I saved the .xlsx file as .odt and your faulty characters are still there.

If you are certain that these faulty characters are supposed to be ones from PUAs, then something went wrong while creating the original file.

  • the decoded codepoint is not a PUA member, so find out which one should be used (give it as an hexadecimal codepoint)
  • the surrogate pair is given in the wrong order

Solve first these two issues. Until your file is not correct, nothing can be told about Calc behaviour.

Hmm. I can’t repro, both 7.0 and 7.6 drop them on save-ODF-and-reload.

Apologies.
Re-did the test. I probably made a confusion in the numerous open windows at this time. The surrogate pairs are effectively eliminated during save. If I switch the pair members, reload is OK.

Apparently, the culprit is the wrong order in the pairs. Since this is a faulty Unicode sequence, it is not kept while saving.

IMHO, the first step towards solution is to fix the wrong surrogate order in the original file or whatever process created it.

1 Like

I try “save as ods” step over 20 times, I’m pretty sure those incorrect characters will be removed by Calc. (at my PC)

after saving Ods format, these chars still there because the data still in memory.

when Calc be closed and reopen the Ods file, the data disappears.

the same goes for saving files in Xlsx/Csv format.

source website repair exporter is the finally solution.
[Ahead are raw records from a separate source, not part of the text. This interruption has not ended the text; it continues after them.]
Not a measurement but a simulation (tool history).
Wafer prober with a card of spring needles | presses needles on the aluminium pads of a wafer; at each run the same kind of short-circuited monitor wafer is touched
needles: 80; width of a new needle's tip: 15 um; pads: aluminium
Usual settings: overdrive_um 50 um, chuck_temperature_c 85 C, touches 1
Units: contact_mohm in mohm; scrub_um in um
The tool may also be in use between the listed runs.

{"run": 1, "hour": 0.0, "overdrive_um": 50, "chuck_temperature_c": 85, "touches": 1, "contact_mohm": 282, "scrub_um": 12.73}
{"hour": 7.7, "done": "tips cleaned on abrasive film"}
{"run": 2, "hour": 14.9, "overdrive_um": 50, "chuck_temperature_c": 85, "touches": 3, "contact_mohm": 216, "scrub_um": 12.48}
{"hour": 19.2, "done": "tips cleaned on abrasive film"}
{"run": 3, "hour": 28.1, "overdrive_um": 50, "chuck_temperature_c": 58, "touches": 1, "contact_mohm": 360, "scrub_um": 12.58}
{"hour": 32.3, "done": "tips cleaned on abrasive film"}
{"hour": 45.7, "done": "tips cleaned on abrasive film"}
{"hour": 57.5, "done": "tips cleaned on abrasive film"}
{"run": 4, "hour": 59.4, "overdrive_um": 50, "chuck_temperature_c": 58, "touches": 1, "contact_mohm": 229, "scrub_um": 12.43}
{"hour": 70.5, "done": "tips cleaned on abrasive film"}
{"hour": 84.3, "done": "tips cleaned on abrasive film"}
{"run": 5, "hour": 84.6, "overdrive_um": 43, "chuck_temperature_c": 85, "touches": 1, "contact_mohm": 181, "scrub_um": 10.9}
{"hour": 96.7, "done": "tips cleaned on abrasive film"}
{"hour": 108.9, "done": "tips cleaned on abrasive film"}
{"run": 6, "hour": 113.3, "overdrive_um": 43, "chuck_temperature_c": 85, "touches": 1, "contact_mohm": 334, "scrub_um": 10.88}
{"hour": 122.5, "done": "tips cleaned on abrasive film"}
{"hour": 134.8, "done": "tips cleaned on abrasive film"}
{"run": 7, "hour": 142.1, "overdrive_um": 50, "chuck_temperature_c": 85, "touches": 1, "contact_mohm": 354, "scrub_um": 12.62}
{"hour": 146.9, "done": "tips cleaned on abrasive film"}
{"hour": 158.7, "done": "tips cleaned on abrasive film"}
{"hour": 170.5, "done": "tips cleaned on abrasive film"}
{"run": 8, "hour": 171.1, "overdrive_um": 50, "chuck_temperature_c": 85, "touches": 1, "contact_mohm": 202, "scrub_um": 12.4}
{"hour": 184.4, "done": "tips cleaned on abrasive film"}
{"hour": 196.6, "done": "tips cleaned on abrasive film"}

I do need to keep these incorrect characters now, I just want to demo that even the data included errors.

This is not a solution to the initial question. Delete your non-answer.

In addition there is no description of your problem in your post. Either it is related to the present one and you need more detailed information, then comment the appropriate post; or it is a new question, then ask your own, eventually linking to this one.

In any case, mention your OS name, LO version and save format.